Saturday, May 30, 2009

With oil prices heading back up again, this article by Matthew Yglesias is well worth reading. The key point is that soon enough, "we’ll be right back where we were in the summer of 2008 where sky-high gas prices were clobbering everything." Even worse, "we haven’t really done anything over the past year to leave ourselves better-prepared for that situation." As the economy and oil demand recover from the recession, what could very well happen is that spare world oil production capacity will begin shrinking, as will oil inventories in terms of days forward consumption, and the price will be back above $100 per barrel before you can say "addicted to oil." What happens when oil goes back above $100, $120, $150 per barrel? Here's Matthew Yglesias on one possibility:
...A spike in oil prices will put a stop to [rising real incomes for the "employed majority"] and further hammer consumption. And the ensuing rise in inflation, though it’ll be non-core inflation, will probably make the Fed queasy about expansionary monetary policy.

Which is to say that if the recession ends, then it seems likely that we’ll slip right back into a new recession...
To make matters even worse, we'll find ourselves once again in a position where ungodly amounts of money are going to petrodictatorships and other state and non-state actors who are NOT OUR FRIENDS. In other words, our oil addiction is a disaster both economically and strategically (not to mention environmentally). What should we be doing about this situation? First off, despite what know-nothing/pander-bear politicians like Bob McDonnell think, we can't "drill baby drill" our way out of this mess. That means we need to slash our oil consumption drastically and rapidly. How do we do that?

1. Crank up fuel economy (CAFE) standards to 35, 40, 50, even 100 miles per gallon as rapidly as possible.

2. In order for people to actually want to BUY these fuel-efficient vehicles, slap on a steep, but completely revenue neutral, carbon tax. What this would do is to raise the price of energy while simultaneously returning the money to people -- particularly lower and middle-income people. The end result will not be any additional government revenue, since that isn't the goal. Instead, what we're trying to achieve is getting off of oil as rapidly as possible. The cool thing about a carbon tax is that it rewards those Americans who move most aggressively to slash their oil consumption (they'll end up actually MAKING money on this deal), while it simultaneously punishes laggards (who will lose money). It's the individual's choice, but within the context of energy prices that reflect the real price of the energy, including externalities. The bottom line is that - as Tom Friedman and many others on both the "left" and the "right" have pointed out - we've got to get the price signals right, or all else will fail.

3. As former Vice President Al Gore has proposed, convert the U.S. power generation sector to non-carbon-based energy and switch out - over a decade or so - the U.S. vehicle fleet from gasoline and diesel to electricity. Voila, no more dependence on Saudi oil, no more boom-and-bust economic cycles caused by fluctuating oil prices, no more petro-dollars countries and terrorist groups that don't like us.

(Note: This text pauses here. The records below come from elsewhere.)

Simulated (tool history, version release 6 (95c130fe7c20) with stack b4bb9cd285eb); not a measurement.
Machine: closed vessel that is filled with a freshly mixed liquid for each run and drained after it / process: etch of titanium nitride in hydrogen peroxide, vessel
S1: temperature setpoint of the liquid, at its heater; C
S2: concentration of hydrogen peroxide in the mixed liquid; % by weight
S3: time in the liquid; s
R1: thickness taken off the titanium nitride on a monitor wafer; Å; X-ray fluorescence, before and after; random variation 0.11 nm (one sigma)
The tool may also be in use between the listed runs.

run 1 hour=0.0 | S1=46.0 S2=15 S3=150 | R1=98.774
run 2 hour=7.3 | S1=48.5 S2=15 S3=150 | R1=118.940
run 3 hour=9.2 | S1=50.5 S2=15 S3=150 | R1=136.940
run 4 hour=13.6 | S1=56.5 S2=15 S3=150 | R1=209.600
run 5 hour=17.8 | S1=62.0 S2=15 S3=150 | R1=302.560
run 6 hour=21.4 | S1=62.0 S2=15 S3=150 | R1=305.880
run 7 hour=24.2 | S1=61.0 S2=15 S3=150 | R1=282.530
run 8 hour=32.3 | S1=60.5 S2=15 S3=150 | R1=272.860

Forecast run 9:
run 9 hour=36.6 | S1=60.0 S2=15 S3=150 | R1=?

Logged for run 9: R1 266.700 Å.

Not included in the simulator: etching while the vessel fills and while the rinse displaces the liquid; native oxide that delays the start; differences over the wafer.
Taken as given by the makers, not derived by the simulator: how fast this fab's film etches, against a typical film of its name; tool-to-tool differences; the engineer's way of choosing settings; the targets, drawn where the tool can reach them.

4. Remove all subsidies that encourage the sprawl pattern of development. One of those, of course, is artificially low energy prices, which the revenue-neutral carbon tax will help deal with. Other than that, we should be pouring money into smart growth, not sprawl.

5. Once we stop subsidizing sprawl, we can use that money to build an ultra-modern, 21st-century network of high-speed rail, commuter trains, trolleys, bike paths and other mass transit options so that people have numerous alternatives to the automobile. This, along with the higher price of energy, will in turn make our urban areas far more attractive places for people to live and work, further reducing oil consumption.

No, this won't be easy. Yes, it will be disruptive. But I'm convinced that if we want to maintain our national security, our quality of life, and our planetary health for decades/centuries to come, this is the way we must go. The question is, do we have the will as a nation to do it? I'm dubious, but far less so with Barack Obama as President than with the two oil guys (Bush and Cheney) who preceded him.